‘Une femme’ shows photos but actually resembles a novel.
By Margot Dijkgraaf
Halfway into the labyrinthine route through Huis Marseille you suddenly stand in front of three light-box images: delicate, graceful branches illuminated by brightening and fading green, orange and red. The branches are coloured by the changing of a traffic light, in a nightly Beirut. The nocturnal impression is extended in a subsequent, pitch-dark room, where you only hear the sounds of the city: something resembling fluttering laundry, traffic in the distance, vague clink and clatter. From the deep dark you step further into a brightly lit cube, where hundreds of objects displayed on postcard format take you back into the world of Monsieur Khiar.
Monsieur Khiar, an elderly Lebanese man and former teacher, is the thread that runs through the story of this show, which in a way more closely resembles a novel than an exhibition. The short texts guiding the visitor are from ‘Une femme’, a unique dummy that the visitor can look through upon entry and which is designed as if published by the prestigious French publishing house Gallimard: cream cover, red letters, red lining.
The exhibition-novel contains stories that are literary and visually cross-linked with each other. There is the story of the Beirut of the sixties, of before the Civil War, the city of fashion conscious Greta Garbo-like women, American cars and ambitious construction projects. There is the puzzling obsession of a contemporary photographer, alter ego of Jeroen Robert Kramer, for the old Monsieur Khiar. The photographer, we read, used to work for The New York Times and photographed war scenes with which he earned good money. According to ‘Une femme’, he now has enough of the ‘gruesome spectacle’ and only needs silence.

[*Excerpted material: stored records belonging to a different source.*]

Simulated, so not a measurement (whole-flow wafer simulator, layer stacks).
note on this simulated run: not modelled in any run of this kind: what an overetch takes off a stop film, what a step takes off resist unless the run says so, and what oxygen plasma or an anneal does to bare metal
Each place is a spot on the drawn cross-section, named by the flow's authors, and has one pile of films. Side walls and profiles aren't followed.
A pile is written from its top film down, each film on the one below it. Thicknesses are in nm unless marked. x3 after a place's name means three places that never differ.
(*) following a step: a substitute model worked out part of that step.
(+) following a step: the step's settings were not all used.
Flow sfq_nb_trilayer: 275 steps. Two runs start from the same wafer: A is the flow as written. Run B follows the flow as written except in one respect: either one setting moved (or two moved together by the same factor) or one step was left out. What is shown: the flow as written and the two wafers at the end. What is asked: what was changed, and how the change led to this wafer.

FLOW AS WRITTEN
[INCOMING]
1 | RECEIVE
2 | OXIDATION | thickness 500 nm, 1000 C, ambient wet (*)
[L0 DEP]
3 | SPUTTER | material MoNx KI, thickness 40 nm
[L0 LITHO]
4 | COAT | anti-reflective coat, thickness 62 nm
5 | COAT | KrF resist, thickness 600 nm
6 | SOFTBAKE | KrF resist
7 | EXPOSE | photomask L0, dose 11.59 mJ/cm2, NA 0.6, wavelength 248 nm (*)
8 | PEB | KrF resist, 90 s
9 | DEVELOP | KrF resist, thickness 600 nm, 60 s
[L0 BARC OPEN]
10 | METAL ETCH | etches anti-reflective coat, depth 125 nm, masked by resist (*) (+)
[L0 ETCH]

The loaded silence of Georges Perec, of Patrick Modiano, the despair of Beckett – the exhibition refers to them. The absurd images of the hundreds of artefacts from the life of Monsieur Khiar do indicate in which world he lives his life, but grasping its essence, summarizing its core, no, they can not do that. Just as the objects of Perec’s novel ‘Les choses’ can’t give meaning to the lives of his protagonists.
That the novel titled ‘Une femme’ has in fact not been published, that it does not exist as a commercial object, fits imperceptibly in the project. The quest remains open, the memory continues to work, nothing is absolutely clear. And where is this ‘femme’ anyway?
It makes visiting this exhibition an exciting and eminently literary adventure, a beautifully crafted maze of associations, which asks the question what tricks we come up again and again in order to look at ourselves and explain our lives.